Start-ups On Market: Ready Or Not, Here I come

Editor’s Note: Celestine Ezeokoye co-founded and currently runs Tiketmobile, an application looking to disrupt transportation in Africa, allowing travellers easily find, compare prices and buy bus tickets, a first of many tech companies he’s looking to build across Africa. He studied Computer Science at the University of Lagos, and represented Nigeria twice at the Microsoft Imagine Cup. He has decided to share his experience with other (aspiring) founders in the ‘Start-ups On’ series. You can read his first – Start-ups on Decision, and follow him on twitter or his blog.

There are two ways the market can react to a product launched by a start-up: it’s either they grab it and sign-up with vigour or they act cold towards it. Putting it simpler, the market is either ready for what you have to offer or it’s not.

A little history:

In 1997, SixDegrees.com was launched. It was supposed to be a social networking site that creates relationships between the users using a model of social networking known as “web of contacts” model.

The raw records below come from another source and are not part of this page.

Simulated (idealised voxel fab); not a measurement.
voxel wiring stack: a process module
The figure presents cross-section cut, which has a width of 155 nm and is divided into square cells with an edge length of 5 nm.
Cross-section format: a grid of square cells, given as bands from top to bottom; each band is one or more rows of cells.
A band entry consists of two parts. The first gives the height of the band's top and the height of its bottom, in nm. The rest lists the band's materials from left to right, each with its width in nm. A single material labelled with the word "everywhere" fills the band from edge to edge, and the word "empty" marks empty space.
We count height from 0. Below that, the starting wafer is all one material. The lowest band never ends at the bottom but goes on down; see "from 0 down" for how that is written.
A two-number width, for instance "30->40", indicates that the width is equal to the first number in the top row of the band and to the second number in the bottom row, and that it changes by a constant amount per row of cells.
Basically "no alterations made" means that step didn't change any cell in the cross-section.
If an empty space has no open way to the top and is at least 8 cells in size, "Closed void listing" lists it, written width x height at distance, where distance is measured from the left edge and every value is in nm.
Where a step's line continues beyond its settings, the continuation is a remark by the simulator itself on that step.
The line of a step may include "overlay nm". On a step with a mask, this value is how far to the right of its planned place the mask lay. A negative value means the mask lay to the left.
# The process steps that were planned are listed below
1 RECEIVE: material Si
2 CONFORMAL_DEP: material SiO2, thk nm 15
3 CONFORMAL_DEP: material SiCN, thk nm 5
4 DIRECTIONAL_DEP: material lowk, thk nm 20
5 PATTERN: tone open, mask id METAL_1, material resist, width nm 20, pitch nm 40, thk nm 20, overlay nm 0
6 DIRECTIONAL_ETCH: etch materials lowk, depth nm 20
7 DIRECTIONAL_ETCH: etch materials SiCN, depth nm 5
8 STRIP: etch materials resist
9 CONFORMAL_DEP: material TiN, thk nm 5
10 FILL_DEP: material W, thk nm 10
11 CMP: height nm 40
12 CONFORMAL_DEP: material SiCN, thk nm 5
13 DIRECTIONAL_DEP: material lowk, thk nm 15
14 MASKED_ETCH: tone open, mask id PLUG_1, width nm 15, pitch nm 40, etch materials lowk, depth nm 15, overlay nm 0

It was named after the six degrees of separation concept and allowed users to list friends, family members and acquaintances both on the site and externally; external contacts were invited to join the site. Users could send messages and post bulletin board items to people in their first, second, and third degrees, and see their connection to any other user on the site. It was one of the first manifestations of social networking websites in the format now seen today. – Wikipedia

According to a 2007 paper by Boyd Danah M. and Ellison Nicole B., SixDegrees.com was the first social networking website with most of the features found in modern social networking websites. When in 2001 SixDegrees.com discovered that it had failed to create a sustainable business model, it closed down. In hindsight, the founders believe that SixDegrees.com was just ahead of its time.

Fast forward to today, creating a social networking website with all these features is easy breezy. You don’t need any hard work to explain to anybody what it does or why they need it. you just create it – it explains itself.

Not all start-up products are like that, especially if you are creating a technology product for a market that is not so technology inclined – like the traders at Oyingbo market, Ebute-metta Lagos.

I happen to be working on a product that the market is not yet ready for. Almost everything currently doesn’t work. We have to create a workaround for major “basic” tasks like accepting payments. We have to discover what our market needs and how they would appreciate our service, then go back and re-integrate. We don’t have any comparisons to put our product against; none on features, price, etc. We are basically building the standard.

When working on such a product as this, there is a big risk that one is preparing a market for others to reap the benefits. Take heart if you find yourself in this position. It is inevitable and someone has to do it – that someone just happens to be you.

However, I believe that with putting in the required resources and the right strategy, a pioneer start-up can reap from where they sow.

Not so long ago, Eedris Abdulkareem tweeted that he is the reason why nowadays rappers earn a living. If you look at our market space from the perspective above, his tweets are not so far from the truth. On the flip side, 2Face Idibia is a pioneer lyricist who is currently reaping the fruits.

Right Strategy + Required Resources.